Falcons DE John Abraham is raising his nephews after their turbulent start in life.
ATLANTA- Will he stay or will he go? That was the question that surrounded Atlanta Falcons DE John Abraham during this season’s free agency period.
The Falcons reportedly were ready to let “the Predator” walk in a move that would removed the veteran leadership out of the defensive side of the team’s locker room.
Obviously despite offers from reportedly the Broncos and Titans, John decided to take what Atlanta had on the table.
But why? The sudden shift back to the team that shook-him-free from the Jets seemed sudden. Now thanks to comments were run in the Atlanta Journal Constitution, we have the reasons why.
Abraham has taken on the responsibility for raising his nephews that were growing up on the wrong path in his native South Carolina. Initially, he took in one child for the past year and since then has added two other boys and their mother into-the-mix of his household.
Stability be it financial or otherwise and generosity are the two currencies of value in his life. This was apparent as he spoke about the values that he is instilling into all of the boys and in particularly the oldest Tyquan.
“I raise my nephew now, so I’m trying to get him back in his right ways,” Abraham said. “He’s in summer school now. I’ve been here most of the time.”
“The 16-year-old [Tyquan] and 14-year-old [Jajuan], they need to be in school and be around kids,” Abraham said. “They were kind of just sitting in the house. … Pretty much not doing [anything].”
As for the group as a whole John has a program set up for them.
“First of all, just getting them to school,” Abraham said. “[Nothing] else really matters right now. I want to get them back on track now, like my first nephew [Tyquan].”
Tyquan is following in John’s footsteps on the field, yet he had to prove himself to earn an opportunity to play ball.
“I’m going to let him play football this year,” Abraham said. “Last year, it was more like getting his grades right. He’s in summer school now. I’m trying to get him back in his right grade.”

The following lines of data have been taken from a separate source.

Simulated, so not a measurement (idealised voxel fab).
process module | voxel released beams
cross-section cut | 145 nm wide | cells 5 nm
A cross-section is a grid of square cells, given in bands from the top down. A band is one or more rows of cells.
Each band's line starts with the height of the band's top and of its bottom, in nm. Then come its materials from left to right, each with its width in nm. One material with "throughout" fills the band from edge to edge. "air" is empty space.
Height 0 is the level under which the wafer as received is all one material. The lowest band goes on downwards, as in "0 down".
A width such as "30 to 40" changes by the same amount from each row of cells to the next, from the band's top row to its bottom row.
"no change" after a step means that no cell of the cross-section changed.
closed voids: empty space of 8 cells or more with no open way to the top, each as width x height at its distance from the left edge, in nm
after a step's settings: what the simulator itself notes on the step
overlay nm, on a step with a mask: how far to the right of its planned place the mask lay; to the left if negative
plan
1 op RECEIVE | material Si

“I saw him in the spring game, and he did pretty good,” Abraham said. “I was surprised. He kept telling me that he was an athlete, but I didn’t believe him. He played pretty good, and he’s doing well. He’s really growing up and becoming a mature young man.”
As someone that understands how hard it can be to grow-up without a father figure and be successful, Abraham is certainly worthy of writing a curriculum on maturity through adversity.